I ran! I runned! I have ranned? I rin? Whatever.

Three days ago I went to the safe little tenth of a mile track at the Y and I ran. A mile. It took me ten minutes and fifteen seconds, almost twice what my fastest mile ever is. But that doesn't matter. My feet were rarely more than half an inch off the ground--I would not have passed the credit card test mentioned many moons ago in this blog. But that doesn't matter. I was pursued by the sound of my sneakers shuffling along, and I was passed by an effeminate man with a bleached crew cut and wrist weights who was speed walking with what can only qualify as 'aplomb.' 

And none of that matters. I ran my mile. I was sore the next day, but it was a sore I knew. A sore I have missed. It is extraordinary to go through the pains I have gone through and to miss a pain that is familiar, to actually want to add to your pain because there is a comfort, a coming-home, to a pain you know you made yourself through your effort. Remember Mellencamp? Hurts so good.

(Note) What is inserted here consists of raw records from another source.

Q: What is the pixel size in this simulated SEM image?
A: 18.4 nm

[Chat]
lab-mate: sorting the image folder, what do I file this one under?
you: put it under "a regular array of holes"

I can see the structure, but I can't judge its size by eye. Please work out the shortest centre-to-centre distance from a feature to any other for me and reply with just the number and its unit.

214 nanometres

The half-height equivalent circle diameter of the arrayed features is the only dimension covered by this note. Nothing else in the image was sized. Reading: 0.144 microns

Then I ran again this morning, and took thirty five seconds off my time. I will probably find a mile to run outdoors here in the next couple of days, and then I will have to stop for likely quite a while. During the chemo rounds I can still ride the bike on the trainer and I can still swim. Which I will do.

But to run, to run again in at least a semblance of how I used to run and how I will again run when the chemo round has ended. That is a wondrous thing, indeed.